Things you see in TV commercials that never happen in the real world

I’ve literally never filmed a commercial for spicy meatballs which took so many takes to shoot that it inadvertently transitioned into an ad for Tums.

Alka-Seltzer.

People referring to their dermatologist as “my derm”.

For that matter, people who don’t have some kind of actual skin condition having a dermatologist, from whom they get recommendations for makeup and moisturizer.

Along the same line: “Talk with your gastro-enterologist…”

My gastro-enterologist?

Shelf after shelf after shelf of whatever brand the commercial is for, far as eye can see.

Particularly egregious for certain products these days.

Ads in the 50’s had men giving their wives appliances as presents. Now To us that seems ridiculously sexist, but imagine a world where it is assumed the man works outside of the house and a woman works inside and that with a gift like this he is making life easier for his wife. Buying that item isn’t sexist, they live in a sexist world, the gift is generously relieving some measure of toil on the part of his wife.

The Christmas car with the bow on it is sorta similar. The cars are always high end here by the way, no Toyota commercials. One person in the relationship (man) has a well paying job. The wife makes no money but sacrifices in many other ways. Christmas comes around, also a bonus check for male provider, and so does the honorable thing and fulfills wife’s desires in a Christmas miracle. It’s not an affront to a covenant of respect and power over communal resources because it’s ‘his’ money he is using to lavash upon his faithful and dutiful wife.

Wait, that is messed up.

Go back another fifty years and imagine how the average housewife would have reacted to being gifted with an array of labor-saving devices. She’d’ve thought the Millennium had arrived!

Lavish, not lavash. Lavash is a kind of flat bread.

Marriage is the ultimate form of prostitution. Women trade sex for security, and men trade security for sex. No one will ever convince me otherwise.

Ok bro.

Well, it’s possible if you have an intestinal condition, you would have been referred to, and be under the care of, a specialist. A GP is supposed to do that.

Something smaller, like freckles or undereye bags, commercials tell you to ‘consult your dermatologist’ for a remedy. I can’t see making a special trip to a dermatologist, but then I’m not a raving beauty whose face is my fortune.

You’re not going to see people commuting to work these days, much less taking a fake commute so they can listen to their Audible book.

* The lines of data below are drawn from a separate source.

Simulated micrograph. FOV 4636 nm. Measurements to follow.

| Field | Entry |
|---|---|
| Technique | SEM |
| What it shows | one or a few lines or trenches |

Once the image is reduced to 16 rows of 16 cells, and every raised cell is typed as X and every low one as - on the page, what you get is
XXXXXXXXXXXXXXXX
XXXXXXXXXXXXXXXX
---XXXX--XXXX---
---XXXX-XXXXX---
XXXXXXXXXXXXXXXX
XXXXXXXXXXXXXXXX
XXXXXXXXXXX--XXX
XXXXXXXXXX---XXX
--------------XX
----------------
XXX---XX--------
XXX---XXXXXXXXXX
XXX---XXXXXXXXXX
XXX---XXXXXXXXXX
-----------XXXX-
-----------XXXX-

Neighbors who Riverdance 24/7/365.

The latest ad for Burger King chicken nuggets (which, to be fair, was probably filmed months ago) has a woman enjoying them inside a restaurant. Nope, not these days. Take out or delivery only.

A couple more additions:

Gracefully and elegantly, but almost robotically using a touch screen device, by lifting their index about 4" / 10 cm from the screen slowly after touching it, perfectly positing it in place for the next movement, and then slowly touching another button, or scrolling in a perfectly vertical or horizontal direction. No fast, sloppy movement like the real world.

For women, after smelling something pleasant up close, like essential oils or herbal tea, closing their eyes and leaning back their head ever so slowly and slightly, with a facial expression that says “mmmmmmmm”.

I could see the Audible-while-commuting thing, kind of – on a hip, trendy San Francisco commute on a BART train, to a hip, trendy job with a vague title and ,six-digit salary, at a hip, trendy startup, like “solutions engineer”. Maybe the Washington Metro, too. On something most normal transit commuters experience, like a Cleveland Rapid train, or a plain old city bus, nope.

So many dot-com services advertised on TV seem limited to the Bay Area and a few other large or aspirational cities. If you live in a normal mid-sized city or anyplace smaller – excepting Austin, Portland, or Nashville — visit the Web site, enter your ZIP code, and “[Whatever] is not available in your area.”

I do see dirty, sweaty, roughneck construction dudes driving high-end heavy duty crew cab long bed dually diesel-powered trucks around here all the time. Granted, the beds always have a bed liner and job box, but otherwise they’re usually empty.

A rule of thumb in outlying rural areas around here: the smaller and shittier the mobile home, the newer and more high-end the pickup trucks – yes, plural – in front if it will be. Rusty metal single-wide from the 1960s that’s bowed in the middle? 2019 Ford F-350 King Ranch with crew cab, long bed, duallys, and a 6.7 liter Power Stroke diesel V8. Newer doublewide? White 2003 Ford F-150 with a 4.2 liter gasoline V6, AM/FM/cassette stereo, rear wheel drive, and a well-used bed.